Thursday, January 27, 2022

First Silver Bayonet Game: Solo Campaign - The Wolf Pack

 Given my penchant for historically based fantasy, see http://bogdanwaz.blogspot.com/2015/02/pride-and-prejudice-and-zombies-playtest.html and http://bogdanwaz.blogspot.com/2013/09/the-road-from-moscow.html, The Silver Bayonet, the new Napoleonic horror skirmish game from Joseph McCullough, was a natural for me.  I recently got the rules, put together a unit, and started on the four scenario solo campaign.  Below is a report on the first game, The Wolf Pack.

Here's my Silver Bayonet Unit.  The unit is led by Captain Andrzej Milna, a member of the minor nobility who left home as a youth to serve in Kosciuszko's Uprising against the Russians and Prussians in 1794 where he first served with Sergeatn Staszek Soroka, a woodsman from the White Forest.  After the defeat of the Uprising, they joined Dabrowski's Legions fighting for the French in Italy.  Their unit was forcibly sent to Haiti in 1802, when they were no longer usefully to Napoleon in Europe.  Having enlisted with the French to free their homeland, they did not want to fight to enslave others, they joined the Haitians. Milna is the officer, with the attributes of Indefatigable and Inspiring.  Sergeant Soroka is classed as a Veteran Hunter with the Quick Load Attribute. The unit has been joined by Sulavi Coidavid, a Haitian mambo, classed as an Occultist and her bodyguard, Bien Aimee, classed as a Native Scout.  Three infantrymen round out the unit, Privates Dobusz, Szymanski, and Kowalczyk.

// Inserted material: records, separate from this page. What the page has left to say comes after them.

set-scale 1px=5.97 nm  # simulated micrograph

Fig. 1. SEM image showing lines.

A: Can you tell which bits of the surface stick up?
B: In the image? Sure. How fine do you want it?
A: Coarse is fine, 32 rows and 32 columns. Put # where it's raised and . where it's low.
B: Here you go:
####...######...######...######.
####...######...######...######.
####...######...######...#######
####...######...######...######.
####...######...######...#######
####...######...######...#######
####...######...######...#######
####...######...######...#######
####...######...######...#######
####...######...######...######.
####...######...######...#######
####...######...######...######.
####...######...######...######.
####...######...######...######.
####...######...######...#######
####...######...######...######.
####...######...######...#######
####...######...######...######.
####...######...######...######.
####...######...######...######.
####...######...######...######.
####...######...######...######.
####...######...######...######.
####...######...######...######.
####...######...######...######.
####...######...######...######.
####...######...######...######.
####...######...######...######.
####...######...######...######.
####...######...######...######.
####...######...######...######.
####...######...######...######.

This is the table set up for the first two scenarios.  The mountains and jungle forming the borders for the two 2.5' x 2.5' boards. The Wolf Pack scenario will be on the right hand side of the table, The Ruined Chapel on the left.


As background for this scenario, a French specialist unit searching for a ruined chapel is believed to have been destroyed along the trail by supernatural forces.  Haitian rebel General Dessalines sends Milna's unit to investigate what the French were looking for.   The first scenario finds the Poles and their Haitian allies in the jungle where they are finding evidence of the destroyed French unit.  There are six clue markers that I placed randomly around the board using directions dice.  Each time the characters investigate a clue, there is a table saying what the clue is as determined by a card draw.  The key item is the orders that the French unit had been given explaining their mission.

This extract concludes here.